Text and photography copyright 2010 by David W. Lockeretz, all rights reserved. Information and opinions provided are kept current to the best of the author’s ability. All readers hike at their own risk, and should be aware of the possible dangers of hiking, walking and other outdoor activities. The author does not take any responsibility for injuries sustained during hikes or walks on the routes described here. Check the informational links provided for up to date trail condition information.

Echo Mountain

  • Location: Altadena (North of Pasadena), on the corner of Lake Avenue and Loma Alta Drive.  From I-210 in Pasadena, take the Lake Avenue exit and head north (left if you are coming from the west, right if from the east) and go 3.6 miles to where Lake Avenue meets Loma Alta Drive.  Park on the corner.
  • Agency: Angeles National Forest, Los Angeles River District
  • Distance: 5.4 miles
  • Elevation gain: 1,400 feet
  • Difficulty Rating: PG-13 (Steepness, elevation gain)
  • Suggested time: 3 hours
  • Best season: September – June
  • USGS topo map:  Pasadena
  • Recommended gear: hiking poles; sun hat
  • More information: Trip reports here and here; Everytrail report here; Yelp page here
  • Rating: 8

There aren’t that many hikes that give you great views of L.A., Orange County, the Hollywood Hills and sometimes the ocean and San Jacinto range–and allow a chance to visit some So Cal history–but the trip to Echo Mountain via the Sam Merrill trail does.  Before Disneyland and Universal Studios,  the Mt. Lowe Railroad was one of the L.A. area’s top tourist attractions, and you can still see traces of it at the top of Echo Mountain.  Few places that are so conveniently located give the panoramic views that Echo Mountain does.  It’s a very popular trail, and no matter when you hike it, expect some company.

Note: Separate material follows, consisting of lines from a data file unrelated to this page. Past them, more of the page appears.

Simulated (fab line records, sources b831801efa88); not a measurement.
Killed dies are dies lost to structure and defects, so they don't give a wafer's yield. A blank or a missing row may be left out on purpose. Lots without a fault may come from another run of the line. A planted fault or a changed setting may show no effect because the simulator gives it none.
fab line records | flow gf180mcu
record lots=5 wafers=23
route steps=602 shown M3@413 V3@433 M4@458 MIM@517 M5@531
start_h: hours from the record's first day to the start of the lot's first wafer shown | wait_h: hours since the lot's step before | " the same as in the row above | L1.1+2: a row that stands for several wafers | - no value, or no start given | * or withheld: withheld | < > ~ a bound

From the corner of Loma Alta Drive and Lake Avenue, follow the trail east.  A driveway branches off to the left but you head straight and descend slightly before picking up the Sam Merrill Trail.  This trail begins switchbacking steadily up the hill, taking in wider and wider views as it climbs.  If you have a fear of heights, this might not be the best hike for you; some of the switchbacks are pretty abrupt and the trail gets quite close to the edge of the canyon.

At about 1.3 miles the trail swings over to the east side of the ridge, allowing a nice view down into the canyon. You continue under some power lines, ascending the switchbacks. After a little over two miles of ascent, you get a nice bit of shade from some chaparral as you traverse the west side of the ridge.

At 2.5 miles, the Sam Merrill trail branches off. Stay straight and make your way to the Echo Mountain summit.  Here you can see old railroad gear, read information on plaques describing the history of the area, and of course take in the great views.

If you have time and energy, you can continue farther, retracing the route of the Mt. Lowe railroad.  However, most hikers will probably find the trip to Echo Mountain itself to be quite the workout.  However far you go, it’s definitely an enjoyable way to burn some calories.


  1. The Mt. Lowe railroad grade is still under the fire recovery closure order. Lots of people are hiking it nonetheless, and the closure stake was removed by enterprising hikers months ago. But it is still officially closed.

    The only legal paths currently available beyond Echo Mountain are up the Castle Canyon trail to Inspiration Point, or down into Rubio Canyon. The latter is very steep, and would leave you about a mile from your car. It also connects to a couple of waterfalls in Rubio Canyon. The former is strenuous, but gives you and even better view of the world to the south, assuming the skies are clear.

  2. I did this one as a novice hiker back in the early 2000s and absolutely loved it. The ascent while crossing the big powerlines was breathtaking. Of course, for a seasoned hiker, I’m sure this would be small potatoes, but it’s still pretty amazing to me!

    Of course, we had no poles and had to take frequent breaks on the way up. Those switchbacks were pretty tough! But it was nice to have mile marker posts along the way; I’m not sure if those are still there now.

    The most exciting things were the views and the skeletons of the old funicular railway and lodge. They’ve got picnic tables up there, too, with a lot of shade, so it’s a pleasant place to have lunch up there before you head back down again.

    Be sure to wear lots of sunscreen, a loose airy shirt, and a big hat. There is *zero* shade on the way up and I managed to get burned on odd parts of my body.

    It is definitely a good workout, but I’d advise against novices taking it! At the time I had little experience hiking, so for about two days afterward I could barely walk because of the DOMS. But it was still worth seeing all that awesome stuff. 😉 Thanks David, your website is a valuable resource!